I was struck by a story from my neck of the woods on the BBC News website today.
The Welsh Assembly’s Culture Committee has released a report into its review of history teaching in Wales; and among the recommendations is some clearer direction and guidance on the key historical events and topics in Welsh history that must be covered as part of the national curriculum here.
It’s only been fairly late in life that my own lack of history education has become really clear to me. I only did one year of formal history after the age of 14, completing an accelerated ‘O’ level (yes – I’m THAT old) in the UK’s social and economic history (effectively the story of the Industrial Revolution). Prior to that, the only thing that I remember from secondary school history lessons is some stuff about the Tudors. This has meant that my understanding of why things are as they are in the UK, British Isles and European continent has been severely underdeveloped. I am grateful that two books that I’ve had the pleasure of reading in the last twelve months have started to fill in the gaps for me. I have previously reviewed Fergal Keane’s excellent memoir on the history of the island of Ireland on this blog. And I mentioned earlier this month that I was currently reading Simon Jenkins’ A Short History of Europe from Pericles to Putin. I will write a fuller review of this one later in the month.
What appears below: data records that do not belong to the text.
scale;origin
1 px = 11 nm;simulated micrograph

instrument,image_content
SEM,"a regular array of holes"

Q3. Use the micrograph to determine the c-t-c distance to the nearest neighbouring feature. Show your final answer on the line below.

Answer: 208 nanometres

What I wanted to reflect on today though was the fact that it is only through reading these histories that I have come to a fuller understanding of the challenges that the UK now faces as it wrestles with conversion of the Brexit referendum result into something that can work in practice. Only those with no appreciation of the history of the island of Ireland, the political compromises inherent in the creation of the Republic of Ireland; and the social, political and emotional knots that had to be untangled in creating the Good Friday Agreement, can believe that anything approaching a border between Ireland and Great Britain could ever be acceptable.
Similarly, understanding that the European Union’s roots are firmly embedded in the series of diplomatic and commercial partnerships that emerged after 1945, is critical to an appreciation of why so many French and German politicians in particular find it so hard to understand the UK’s position. The EU as we know it today has been a gradual journey from an initial steel and coal cartel in western Europe, to a wider Economic Community and then the European Union as we have it now. Its origins are very much in a desire to ensure that there could never be another major conflict in Europe; and to provide some social democratic barrier to the emergence of the Soviet Union and the Eastern Bloc in the late 1940s and into the 1950s.
It’s interesting to speculate whether part of the reason why a small majority of people voted in favour of Leave in 2016 is because most people’s knowledge of 20th Century UK history is focused on the World Wars and the causes of them, rather than on the 75 years since and the peace and prosperity that has been achieved through closer collaboration with our continental neighbours. Similarly, in a Welsh context, I am embarrassed to say that I had virtually know understanding of the resentment that was generated in mid and north Wales as a result of the flooding of Welsh communities to provide water to English Cities. Cofiwch Dryweryn as a movement and rallying point for Welsh independence was a wholly closed book to me as a child growing up in Cardiff.
So on balance, I find myself supportive of calls for a common core to history curriculums. A series of themes and topics that helps today’s children to better understand their local history, their place in the United Kingdom, and the reasons why the European Union emerged and is so fiercely defended on the continent, seems to me like a very good thing to be doing – irrespective of whether we end up Leaving or Staying.